Tales from the Home Front


The increasing interest in the work of artists who navigate the under belly of implied high art has lead to the discovery of a new, or rather old, breed of artist. Many are primarily painters although some, like Walter French, are becoming known as the ‘silver haired conceptualists’ (a termed coined first by the critic William Spent in his recent essay “Time passes slowly”.) French began making art at the tender age of 68, setting up a studio in his garden shed before kitting out his garage when increasing problems with age prevented him from driving.
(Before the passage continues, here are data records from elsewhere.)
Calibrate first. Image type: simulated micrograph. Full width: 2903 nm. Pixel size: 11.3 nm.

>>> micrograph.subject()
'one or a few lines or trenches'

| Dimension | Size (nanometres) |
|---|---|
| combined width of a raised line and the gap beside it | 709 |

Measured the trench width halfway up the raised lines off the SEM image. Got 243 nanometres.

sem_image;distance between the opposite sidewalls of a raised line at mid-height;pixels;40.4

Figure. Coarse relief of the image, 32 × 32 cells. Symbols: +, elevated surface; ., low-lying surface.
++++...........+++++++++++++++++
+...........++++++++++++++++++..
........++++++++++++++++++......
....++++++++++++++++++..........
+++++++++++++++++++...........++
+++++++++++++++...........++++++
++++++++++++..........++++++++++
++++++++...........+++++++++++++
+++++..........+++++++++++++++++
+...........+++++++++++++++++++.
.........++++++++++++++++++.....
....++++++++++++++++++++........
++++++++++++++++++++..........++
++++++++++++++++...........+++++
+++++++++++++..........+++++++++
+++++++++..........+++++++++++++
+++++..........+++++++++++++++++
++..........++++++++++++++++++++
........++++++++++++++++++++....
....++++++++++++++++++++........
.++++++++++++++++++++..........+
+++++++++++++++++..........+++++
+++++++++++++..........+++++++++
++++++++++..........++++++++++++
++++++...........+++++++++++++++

Now 7 years on, French has exhibited widely throughout the UK with the support of Richard Higlett a contemporary artist, who acts as a curator/promoter. Their relationship is one of mutual respect, “The Tomato growers apprentice” (2000) a photographic collaboration allows the viewer to be led into the belief that information is being past down but equally information and knowledge is passing the other way. French’s success as an artist has come from the way his work has found a resonance with the Higher and Middle art buying markets. The work is humorous, surreal and conceptual while at the same time being fundamentally accessible on many levels. A man for all seasons, it displays elements of art brut Style while always appearing sensitive and informed. There is a suburban homely feel to the work involving an empathetic view of surrealism much in the manner or style of Rene Magrette. In French’s Cartland series (2003), romantic paintings on paperback covers of boulders stagnant and waiting for love are painfully funny in the same way romance in trashy novels tends to be.

Critics have sited his D.I.Y. style as a form of English Outsider art. His quest of wanting to erase urban forms by painting on them has an unconventional rigor associated with Outsider art. However there is clarity in the concepts within his work that suggest awareness of an applied form of urban Folk Art.